August 8, 2011 Television, Words on the page

In Crazy, Stupid, Love there’s a running joke where the characters keep mispronouncing Kevin Bacon’s character’s last name (Lindhagen). There’s a similar kind of joke in The Hangover where Zach Galifianakis’s character puts the emphasis on the wrong syllable of a naughty word. On film these jokes are extremely funny, but these seem like the kind of jokes that wouldn’t work as well on paper. So my question is two fold:

1. Do you think these types of jokes would be effective on the page? (aka “Should I even bother?”)

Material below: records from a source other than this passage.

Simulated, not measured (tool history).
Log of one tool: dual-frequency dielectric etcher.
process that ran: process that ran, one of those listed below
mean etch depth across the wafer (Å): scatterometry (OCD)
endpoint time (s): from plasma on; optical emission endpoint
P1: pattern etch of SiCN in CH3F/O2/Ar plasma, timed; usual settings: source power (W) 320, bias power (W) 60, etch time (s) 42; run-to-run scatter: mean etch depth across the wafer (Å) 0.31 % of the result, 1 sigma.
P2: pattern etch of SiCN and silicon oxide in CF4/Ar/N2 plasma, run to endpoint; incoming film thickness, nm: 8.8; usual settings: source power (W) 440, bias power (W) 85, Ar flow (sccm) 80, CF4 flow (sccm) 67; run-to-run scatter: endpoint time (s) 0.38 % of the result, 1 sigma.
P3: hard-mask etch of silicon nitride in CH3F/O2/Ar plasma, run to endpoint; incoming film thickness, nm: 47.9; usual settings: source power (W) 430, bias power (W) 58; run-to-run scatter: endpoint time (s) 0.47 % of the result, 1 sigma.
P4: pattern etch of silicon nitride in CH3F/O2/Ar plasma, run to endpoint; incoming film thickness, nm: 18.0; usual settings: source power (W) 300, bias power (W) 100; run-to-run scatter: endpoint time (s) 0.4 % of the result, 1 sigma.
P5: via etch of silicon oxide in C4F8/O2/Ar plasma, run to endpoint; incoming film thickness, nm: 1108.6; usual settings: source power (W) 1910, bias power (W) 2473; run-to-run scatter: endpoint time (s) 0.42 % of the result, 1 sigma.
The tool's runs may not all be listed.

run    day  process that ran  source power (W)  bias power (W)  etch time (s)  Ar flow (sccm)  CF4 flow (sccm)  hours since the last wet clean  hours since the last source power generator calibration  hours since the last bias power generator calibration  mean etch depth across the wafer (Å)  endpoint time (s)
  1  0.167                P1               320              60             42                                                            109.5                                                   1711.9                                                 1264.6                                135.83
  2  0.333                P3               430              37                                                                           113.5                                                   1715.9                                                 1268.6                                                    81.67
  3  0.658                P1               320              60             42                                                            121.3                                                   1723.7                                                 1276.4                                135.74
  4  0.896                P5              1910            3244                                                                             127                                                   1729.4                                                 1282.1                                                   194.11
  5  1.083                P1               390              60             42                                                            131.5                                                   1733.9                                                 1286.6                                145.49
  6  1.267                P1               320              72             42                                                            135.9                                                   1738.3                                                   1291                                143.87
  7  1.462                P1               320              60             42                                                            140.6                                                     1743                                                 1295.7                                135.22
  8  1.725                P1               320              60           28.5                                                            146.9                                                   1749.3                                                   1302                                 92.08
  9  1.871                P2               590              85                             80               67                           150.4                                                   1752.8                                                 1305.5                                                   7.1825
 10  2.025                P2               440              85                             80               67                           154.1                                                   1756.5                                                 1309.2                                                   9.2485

2. If so, any thoughts on how best to write something like this? Use accents and junk in dialogue, use a parenthetical, or cue in the reader in an action line?

— Nima
New York, NY

Pronunciation jokes have a tendency to feel cheap and hoary. But when they work, they work — and it’s easy enough to show them on the page.

MARY

(checking form)

Are you Mr. Donaldson?

MAN IN COAT

Doe. Nald. Sohn.

MARY

Excuse me?

MAN IN COAT

The o’s are long.

MARY

Oh.

MAN IN COAT

Yes. Not ‘uh.’ There is no schwa.

MARY

Doughnaldsone.

MAN IN COAT

Three syllables. Doe.

MARY

Doe. A deer.

MAN IN COAT

(unamused)

Nald.

MARY

Nald.

MAN IN COAT

Sohn.

MARY

Sohn. Doe-Nald-Sohn.

MAN IN COAT

Close enough.

Back to her form. A beat.

MARY

Mr. Doe-Nald-Sohn, I’m sorry to tell you your dog is dead.

Frankly, without more context my example feels like a [clam](http://www.janeespenson.com/archives/00000338.php) — a joke that’s become musty through over-use.

But I can imagine scenarios in which its familiarity would actually work in its favor. [Archer](http://www.fxnetworks.com/shows/originals/archer/) could probably weave in this kind of joke simply because of the heightened-deadpan nature of the show. And in the context of a dramedy, the setup is flat enough that it doesn’t really feel like a joke is coming, so the punchline is genuinely a surprise.

Symphonies and screenplays

August 5, 2011 Story and Plot

Roger Kamien’s description of the sonata form, a building block of the classical symphony, will seem familiar to screenwriters:

> The amazing durability and vitality of sonata form result from its capacity for drama. The form moves from a stable situation toward conflict (in the exposition), to heightened tension (in the development), and then back to stability and resolution of conflict. The following illustration shows an outline:

This line of rising action is also the basis of modern screenplay structure.

No matter how you dress it up with templates and turning points, most movies work this way: you meet your players and themes, set them against each other, let things get rough, then find a new normal.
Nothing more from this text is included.